Walk outside in Israel on Yom Ha’atzmaut, Independence Day, and you will be greeted by the entrancing scent of mangal, or barbecue. Chicken legs and kebabs sizzle away over charcoal grills and watermelons are cracked open in parks and backyards as friends and families gather to celebrate. That’s how it was for Asaf Doktor when he was growing up by the sea in Caesarea, a town nestled between Tel Aviv and Haifa.
Outside of the holiday, his family didn’t cook much, but, he says “I loved eating and watching food TV shows — and, not having prepared food at home — I started cooking. It’s the basic story of an ‘80s kid in Israel.” Today Asaf is the chef and co-owner with his brother Yotam of the acclaimed restaurants Ha’achim (Hebrew for “The Brothers”) and Dok in Tel Aviv and his Yom Ha’atzmaut traditions have changed.
For several years, he and Yotam threw a massive party in the streets of Tel Aviv outside of Ha’achim. “We invited 2,000 people and they all came,” he says. There was barbecue and a large truck that doubled as a stage for musicians. “This is how I celebrate...It’s a very memorable party in Tel Aviv,” he says.
Unfortunately, permitting for the event became too tricky. These days, Asaf celebrates the holiday at the restaurants, which open and bustling. “Night time [on Yom Ha’atzmaut] is one of the most hectic nights of the year….Everyone is outside watching fireworks.”
When we asked Asaf for a menu to celebrate the holiday with, he shared a mix of what he serves in the restaurants and what he would serve if he hosted a party for friends. At the heart of the menu are chicken kebabs laced with lamb fat. “You must have a kebab and chicken skewers,” to celebrate the holiday, he says. To balance the rich and smoky flavors, he pairs the meat with a raw zucchini salad tossed with dried apricots and fresh oregano, and a play on tabbouleh where bulgar is swapped out for pistachios, pumpkin and sunflower seeds.

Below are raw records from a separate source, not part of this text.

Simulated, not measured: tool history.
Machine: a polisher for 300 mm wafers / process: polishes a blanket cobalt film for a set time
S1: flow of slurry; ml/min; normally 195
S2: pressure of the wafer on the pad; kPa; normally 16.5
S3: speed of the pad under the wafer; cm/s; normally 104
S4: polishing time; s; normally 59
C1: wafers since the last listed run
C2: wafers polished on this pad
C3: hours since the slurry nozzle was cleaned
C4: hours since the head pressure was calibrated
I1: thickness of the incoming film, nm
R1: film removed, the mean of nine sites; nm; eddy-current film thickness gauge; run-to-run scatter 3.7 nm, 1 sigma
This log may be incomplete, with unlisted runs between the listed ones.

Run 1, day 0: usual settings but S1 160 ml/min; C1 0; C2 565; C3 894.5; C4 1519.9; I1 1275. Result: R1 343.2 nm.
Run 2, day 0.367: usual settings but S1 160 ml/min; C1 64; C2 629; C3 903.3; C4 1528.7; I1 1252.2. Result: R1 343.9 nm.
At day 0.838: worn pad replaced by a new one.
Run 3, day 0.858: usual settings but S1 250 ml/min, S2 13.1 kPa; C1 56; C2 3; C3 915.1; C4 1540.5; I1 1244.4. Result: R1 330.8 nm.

While the menu is modern, like his restaurant Dok, there’s a dose of tradition mixed in: his grandmother’s eggplant salad. It’s a riff on a recipe for chopped liver that may have arrived with her family when they emigrated from Poland in the late 1930s, when his grandmother was three-years-old. “In the 1950s, it was...a very poor time in Israel. People didn’t have money to buy meat and expensive ingredients,” Asaf explains. So liver was replaced by eggplant. It was a staple in Asaf’s life growing up. We “always had it in our fridge,” he said. The recipe was passed on to his father who started to make it and ultimately to Asaf. “When I opened [Haachim] it was one of the first items on the menu,” he says.
While the recipe is no longer served at the restaurant, it seems to suit this Yom Ha’aztmaut menu, bringing a dish from the past to the table for the country’s 70th birthday celebration.